Work on the controversial Southern Delivery System water pipeline could get sped up, judging from comments made at the first Utilities Board meeting today presided over by the newly elected City Council.
Colorado Springs Utilities officials gave an update of SDS, along with several other utilities matters, to a Council that contains six new faces after the April 5 election: Angela Dougan, Lisa Czelatdko, Tim Leigh, Merv Bennett, Brandy Williams and Val Snider.
During the presentation, the Council was told the city is getting good prices on SDS construction because of the gloomy state of the economy and intense contractor competition.
That led Leigh to suggest that if it's cheaper to build now, the city might think about pushing forward now, even if it means higher water rates for customers in the short run.

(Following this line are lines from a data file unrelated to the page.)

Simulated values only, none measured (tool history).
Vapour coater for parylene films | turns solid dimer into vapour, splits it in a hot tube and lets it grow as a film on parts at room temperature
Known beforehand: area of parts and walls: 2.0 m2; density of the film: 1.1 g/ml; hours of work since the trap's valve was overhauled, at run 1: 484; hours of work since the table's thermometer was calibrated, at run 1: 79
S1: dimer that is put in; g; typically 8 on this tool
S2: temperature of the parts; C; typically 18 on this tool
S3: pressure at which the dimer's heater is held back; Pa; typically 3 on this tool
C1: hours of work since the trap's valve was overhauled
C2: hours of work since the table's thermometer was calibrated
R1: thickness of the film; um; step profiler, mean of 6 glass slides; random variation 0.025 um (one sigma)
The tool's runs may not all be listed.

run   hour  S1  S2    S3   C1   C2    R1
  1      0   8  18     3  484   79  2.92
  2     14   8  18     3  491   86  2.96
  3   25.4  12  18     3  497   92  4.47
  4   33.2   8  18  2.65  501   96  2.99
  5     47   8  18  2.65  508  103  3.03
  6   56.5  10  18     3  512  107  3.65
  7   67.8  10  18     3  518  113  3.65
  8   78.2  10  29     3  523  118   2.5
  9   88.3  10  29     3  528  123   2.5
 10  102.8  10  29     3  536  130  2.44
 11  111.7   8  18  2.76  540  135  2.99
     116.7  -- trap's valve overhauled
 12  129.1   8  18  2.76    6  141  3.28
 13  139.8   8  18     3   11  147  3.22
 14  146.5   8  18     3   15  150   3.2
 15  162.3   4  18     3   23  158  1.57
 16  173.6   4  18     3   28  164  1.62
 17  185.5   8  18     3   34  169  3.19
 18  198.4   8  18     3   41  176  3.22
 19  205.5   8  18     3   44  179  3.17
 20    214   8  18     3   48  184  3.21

In response, SDS program manager John Fredell told the Council that Utilities officials will "be ready to talk more detail in July about the project," including, he said, "about accelerating" it.
That's where the discussion ended on the idea of expediting the pipeline. Which makes one wonder if Leigh's idea came as music to the ears of Utilities officials, who have been struggling to push SDS through for more than a decade. Utilities is probably eager to seize the opportunities provided by a cooperative Council and finish the project before its planned 2016 due date, to guarantee no interruptions. The Council gets its next infusion of new blood two years from now, and another in 2015.
Anyway, back to the project. Water officer Gary Bostrom, who's overseen SDS for nearly 20 years, noted this is the ninth City Council to deal with SDS. He also noted that because Colorado Springs isn't on a river, it must go great distances to obtain water. In fact, 70 percent of the city's water comes from the Western Slope.
SDS, he said, will add diversity and redundancy gives Utilities "the opportunity to address regional water resources in El Paso County." This, from an organization that refused to even attend El Paso County Water Authority meetings in the 1990s, much less cooperate on regional water planning.
Now, the city apparently realizes it soon might be sitting on a pipeline whose capacity is way beyond the need, considering the 23,000-acre Banning Lewis Ranch out east was supposed to bring scads of homes but now sits in the mire of bankruptcy.
So Utilities is doing water deals with outlying areas, such as the Donala Water District , whereby the city sells them water temporarily until the districts buy their own water rights, with the idea that those rights will be delivered to them through the SDS pipeline.
Bostrom says the city will confine such deals to the Arkansas River Basin territory, so Douglas County and points east like Ellicott would be out of luck, it would appear.
Bostrom acknowledged that becoming a water king for the region wasn't part of the original purpose of SDS, but that it now makes sense because residents reliant on dwindling groundwater supplies northeast and east of Colorado Springs have little choice, and "We're one region."
Of course, whoever has dreams of hooking up to SDS will have to pay the freight, and that includes paying a share of SDS' costs, which total $880 million for construction alone. Financing charges add another $1.4 billion over the next 30 to 40 years.
So, while Bostrom wouldn't say how much those charges to outlying districts would be, he did say, "It's going to be expensive." Yeah, expensive. As in millions of bucks up front.
Which is all good news for schmucks like us city residents, who face annual water rate increases in the coming five years; they'll double rates from what they were in 2009. Maybe the millions that flow in from those outsiders mooching off of SDS means our bills won't be quite so high.
As a footnote, the Councilors were all outfitted with their eager smiles and iPads, which the city purchased at $721 each, along with $35 per month for the apps.
This, Council President Scott Hente says, will save the city money, because no longer will Council members be given paper anything: agendas, backup materials, memos, whatever. It all will be electronic.
How much will that save exactly? City spokeswoman Sue Skiffington-Blumberg says city folks are calculating that figure, but it for sure "would be reams and reams" of paper.